Purdue University Graduate School
Thesis report(4-23-2019).pdf (3.02 MB)


Download (3.02 MB)
posted on 2019-06-11, 14:51 authored by Mounica PatnalaMounica Patnala
Recent ULSI (ultra large scale integration) technology emphasizes small size devices, featuring low power and high switching speed. Moore's law has been followed
successfully in scaling down the silicon device in order to enhance the level of integration with high performances until conventional devices failed to cop up with further scaling due to limitations with ballistic e ffects, and challenges with accommodating dopant fluctuation, mobility degradation, among other device parameters. Recently, Graphene based devices offered alternative approach, featuring small size
and high performances. This includes high carrier mobility, high carrier density, high robustness, and high thermal conductivity. These unique characteristics made the
Graphene devices attractive for high speed electronic architectures. In this research, Graphene devices were integrated into applications with analog, digital, and mixed
signals based systems.
Graphene devices were briefly explored in electronics applications since its first model developed by the University of Illinois, Champaign in 2013. This study emphasizes the validation of the model in various applications with analog, digital, and mixed signals. At the analog level, the model was used for voltage and power amplifiers; classes A, B, and AB. At the digital level, the device model was validated within the universal gates, adders, multipliers, subtractors, multiplexers, demultiplexers, encoders, and comparators. The study was also extended to include Graphene devices
for serializers, the digital systems incorporated into the data structure storage. At the mixed signal level, the device model was validated for the DACs/ADCs. In all components, the features of the new devices were emphasized as compared with the existing silicon technology. The system functionality and dynamic performances were also elaborated. The study also covered the linearity characteristics of the devices within full input range operation.

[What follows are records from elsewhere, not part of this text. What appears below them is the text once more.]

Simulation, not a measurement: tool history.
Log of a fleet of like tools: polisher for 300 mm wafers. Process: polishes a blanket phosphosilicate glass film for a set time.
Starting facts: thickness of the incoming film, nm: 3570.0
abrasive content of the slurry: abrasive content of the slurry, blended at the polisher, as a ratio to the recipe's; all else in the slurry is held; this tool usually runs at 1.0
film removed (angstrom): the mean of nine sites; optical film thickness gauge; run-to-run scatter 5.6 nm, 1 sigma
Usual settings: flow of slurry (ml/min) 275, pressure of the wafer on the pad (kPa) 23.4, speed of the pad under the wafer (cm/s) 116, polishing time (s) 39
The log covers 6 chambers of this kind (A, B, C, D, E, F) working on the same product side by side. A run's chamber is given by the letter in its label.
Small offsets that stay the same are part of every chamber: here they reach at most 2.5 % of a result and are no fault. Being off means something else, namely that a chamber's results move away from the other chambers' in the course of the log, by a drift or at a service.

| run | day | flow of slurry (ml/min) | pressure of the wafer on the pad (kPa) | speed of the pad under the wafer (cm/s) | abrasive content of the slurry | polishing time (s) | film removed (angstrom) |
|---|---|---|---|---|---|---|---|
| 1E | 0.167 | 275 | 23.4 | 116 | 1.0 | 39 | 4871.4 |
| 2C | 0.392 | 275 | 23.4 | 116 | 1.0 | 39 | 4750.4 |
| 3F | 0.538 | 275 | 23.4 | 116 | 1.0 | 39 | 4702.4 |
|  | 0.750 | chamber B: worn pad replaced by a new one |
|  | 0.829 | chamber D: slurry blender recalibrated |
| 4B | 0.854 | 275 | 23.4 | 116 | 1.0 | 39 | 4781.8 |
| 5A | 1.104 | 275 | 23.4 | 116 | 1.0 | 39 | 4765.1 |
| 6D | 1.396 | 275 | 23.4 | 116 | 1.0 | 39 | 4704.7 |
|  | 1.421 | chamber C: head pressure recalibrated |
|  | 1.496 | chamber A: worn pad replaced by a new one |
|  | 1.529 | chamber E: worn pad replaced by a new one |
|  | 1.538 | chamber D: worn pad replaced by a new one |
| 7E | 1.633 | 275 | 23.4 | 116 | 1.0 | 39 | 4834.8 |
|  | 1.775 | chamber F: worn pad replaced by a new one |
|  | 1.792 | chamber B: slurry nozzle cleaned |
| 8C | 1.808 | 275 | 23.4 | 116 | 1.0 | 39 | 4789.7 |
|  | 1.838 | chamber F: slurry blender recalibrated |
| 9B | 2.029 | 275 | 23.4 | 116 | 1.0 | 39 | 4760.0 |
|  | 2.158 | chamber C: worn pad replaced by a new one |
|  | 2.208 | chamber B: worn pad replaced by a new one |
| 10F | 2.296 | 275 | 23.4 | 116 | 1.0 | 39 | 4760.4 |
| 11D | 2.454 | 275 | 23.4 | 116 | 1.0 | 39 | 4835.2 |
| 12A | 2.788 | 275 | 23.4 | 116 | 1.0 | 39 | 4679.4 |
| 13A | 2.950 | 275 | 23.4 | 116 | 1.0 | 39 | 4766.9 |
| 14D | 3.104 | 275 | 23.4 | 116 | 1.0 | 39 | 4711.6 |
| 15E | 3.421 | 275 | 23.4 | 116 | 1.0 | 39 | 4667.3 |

GNRFETs with a minimum channel length of 10nm and an input voltage 0.7V were considered in the study. An electronic design platform ADS (Advanced Design
Systems) was used in the simulations. The power amplifiers showed noise figure as low as 0.064dbs for class A, and 0.32 dbs for class B, and 0.69 dbs for class AB power
amplifiers. The design was stable and as high as 5.12 for class A, 1.02 for class B, and 1.014 for class AB. The stability factor was estimated at 2GHz operation. The harmonics were as low as -100 dbs for class A, -60 dbs for class B, and -50dbs for class AB, all simulated at 1GHz. The device was incorporated into ADC system, and as
low as 24.5 micro Watt power consumption and 40 nsec rise time were observed. Likewise, the DAC showed low power consumption as of 4.51 micro Watt. The serializer showed as minimum power consumption of the order of 0.4mW.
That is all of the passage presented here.